Until about five years ago, the hype machine propelling electric and autonomous vehicles was compelling, dreamy, full of Jetsons-style promise of transportation’s new world. EVs and versions that could drive you to the office while you sipped a cappuccino in the back seat inhabited the same razzle-dazzle universe as bitcoin, the metaverse, artificial intelligence and defi – bro talk for decentralized finance. Fortunes were made as the tech dream lured astonishing numbers of believers, most of whom had no idea what they were buying into. What was the Internet of Things?

The hype machine has since moved on, as it always does when a rude reality check collides with overpromotion. Did we really need “smart” fridges that doubled as computers that could talk to us? Did we really need autonomous cars? Actually, they were a cool idea (though never as cool as mass public transportation). But they are not coming, at least not quickly.

This week, Apple AAPL-Q rolled its plans to create a self-driving iPhone on wheels into the ditch. The company started the project, known as Titan, about a decade ago and it was certainly ambitious, though news rarely leaked out about its progress – or lack thereof.

At first, according to various reports, the idea was to build a fully autonomous car. Later, when it became apparent that the inadequate technology, the safety concerns and the missing legislation that would allow driverless cars on the roads would prevent the cars from hitting the market any time soon, Apple concentrated on EVs with only some self-driving capabilities.
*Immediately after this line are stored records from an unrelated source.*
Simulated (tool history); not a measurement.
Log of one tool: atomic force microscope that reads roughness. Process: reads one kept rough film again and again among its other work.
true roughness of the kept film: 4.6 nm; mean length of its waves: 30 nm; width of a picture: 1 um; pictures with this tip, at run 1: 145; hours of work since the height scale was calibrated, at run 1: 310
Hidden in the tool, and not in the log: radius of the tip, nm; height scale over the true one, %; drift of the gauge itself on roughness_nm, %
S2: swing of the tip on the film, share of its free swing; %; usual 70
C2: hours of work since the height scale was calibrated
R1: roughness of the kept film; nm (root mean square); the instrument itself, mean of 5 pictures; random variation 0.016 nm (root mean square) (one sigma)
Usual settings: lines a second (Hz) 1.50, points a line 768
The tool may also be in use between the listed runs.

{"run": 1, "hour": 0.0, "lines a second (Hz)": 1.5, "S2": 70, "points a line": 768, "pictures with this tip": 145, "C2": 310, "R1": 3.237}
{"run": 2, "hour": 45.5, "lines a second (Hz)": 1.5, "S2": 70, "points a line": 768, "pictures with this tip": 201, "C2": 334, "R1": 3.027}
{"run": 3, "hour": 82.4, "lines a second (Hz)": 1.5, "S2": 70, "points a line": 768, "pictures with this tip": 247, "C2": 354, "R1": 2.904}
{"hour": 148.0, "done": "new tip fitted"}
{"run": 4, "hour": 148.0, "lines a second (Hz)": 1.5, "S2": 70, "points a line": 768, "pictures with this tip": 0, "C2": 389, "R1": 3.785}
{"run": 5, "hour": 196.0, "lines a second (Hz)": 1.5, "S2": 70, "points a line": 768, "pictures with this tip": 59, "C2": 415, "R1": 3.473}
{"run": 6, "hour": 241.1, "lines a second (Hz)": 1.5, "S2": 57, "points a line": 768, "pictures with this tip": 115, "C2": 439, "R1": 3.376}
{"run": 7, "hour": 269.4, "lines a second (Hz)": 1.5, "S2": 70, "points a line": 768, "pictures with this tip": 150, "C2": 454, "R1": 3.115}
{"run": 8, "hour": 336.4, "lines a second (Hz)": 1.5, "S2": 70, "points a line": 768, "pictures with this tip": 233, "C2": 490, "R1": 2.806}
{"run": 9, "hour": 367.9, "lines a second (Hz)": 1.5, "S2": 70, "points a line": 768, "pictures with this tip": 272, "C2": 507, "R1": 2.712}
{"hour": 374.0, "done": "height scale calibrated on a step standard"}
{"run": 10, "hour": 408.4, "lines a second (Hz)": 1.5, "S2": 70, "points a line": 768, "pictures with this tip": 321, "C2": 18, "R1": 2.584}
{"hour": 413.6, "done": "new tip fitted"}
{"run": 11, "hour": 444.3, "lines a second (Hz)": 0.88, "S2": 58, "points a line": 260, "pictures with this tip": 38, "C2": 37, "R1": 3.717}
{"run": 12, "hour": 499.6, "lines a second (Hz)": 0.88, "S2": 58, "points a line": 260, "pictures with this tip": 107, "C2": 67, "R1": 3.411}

By then, the market was already cluttered with EVs of various degrees of sophistication and Apple apparently realized it could never turn itself into a profitable car maker. The 2,000 employees in its car division are being redeployed into generative AI. Is Amazon’s Zoox autonomous car subsidiary the next to call it quits?

The obvious beneficiary of Apple’s no-show in the EV game is Tesla TLSA-Q, which is by far the biggest American producer of EVs and the world’s most valuable car company. No competition from Apple, which is routinely ranked as the world’s best-known brand, must have come as a relief for Tesla boss Elon Musk.

Maybe, but the hype machine has moved on from Tesla, too. In mid-2023, Tesla was a US$1-trillion company. Its market value today is about US$640-billion as dozens of competing EV brands hit the showrooms and buyer enthusiasm for the machines waned. EVs are still gaining market share, globally speaking, but at much slower rates than they were a few years ago. In a few big markets, such as the United Kingdom, their share is declining as drivers get put off by high prices, lack of charging points, expensive repairs and batteries that could run out of juice before you get home. Hertz is shrinking its EV rental fleet for all of those reasons.

Tesla propelled the EV and autonomous-car hype for years. No longer. With autonomous cars off the agenda for a while, and robo-taxis almost entirely absent in spite of endless predictions they would be the norm by now (Waymo and Baidu run small fleets of them in a few American and Chinese cities), Tesla is left making upscale battery-powered appliances that already seem so … yesterday. It’s easy to forget the first Tesla car, the Roadster, came out 16 years ago. Revolutionary then, commonplace now.

Today, the EVs are a glut on the market. The German car industry has penetrated sales for luxury, high-performance EVs and the Chinese are virtually dominating the cheap end. China’s BYD, backed by Warren Buffett, has displaced Tesla as the world’s biggest maker of battery cars.

With BYD’s prices coming down fast – the newest version of its Dolphin hatchback model costs about US$14,000 – its market share will undoubtedly rise. That will leave Tesla having to decide whether to try to dethrone Porsche and Ferrari, or do the opposite and compete with the cheapie Chinese EV brands. Either way, the effort will be a slog as building EVs becomes just another business, like pumping out so many furnaces or air conditioners.

If there is an iota of excitement left in the automotive industry, it is not in EVs, and certainly not in regular gasoline and diesel cars. It’s in another aging technology – hybrids. Hybrids combine batteries with regular gas engines. The batteries kick in only part of the time, though enough to improve fuel economy and reduce emissions by a fairly big amount; the regular engine eliminates range anxiety.

The Toyota Prius, introduced way back in 1997, is the standout example of this seemingly awkward technology. Toyota resisted going big on EVs and stuck with hybrids even as pure-electric Teslas stole the limelight. With enthusiasm for EVs waning, hybrids are taking off. Toyota built 3.4 million of them last year, up by one million over 2022. The hype is gone from EVs. Maybe what little enthusiasm remains for the industry should be spared for hybrids.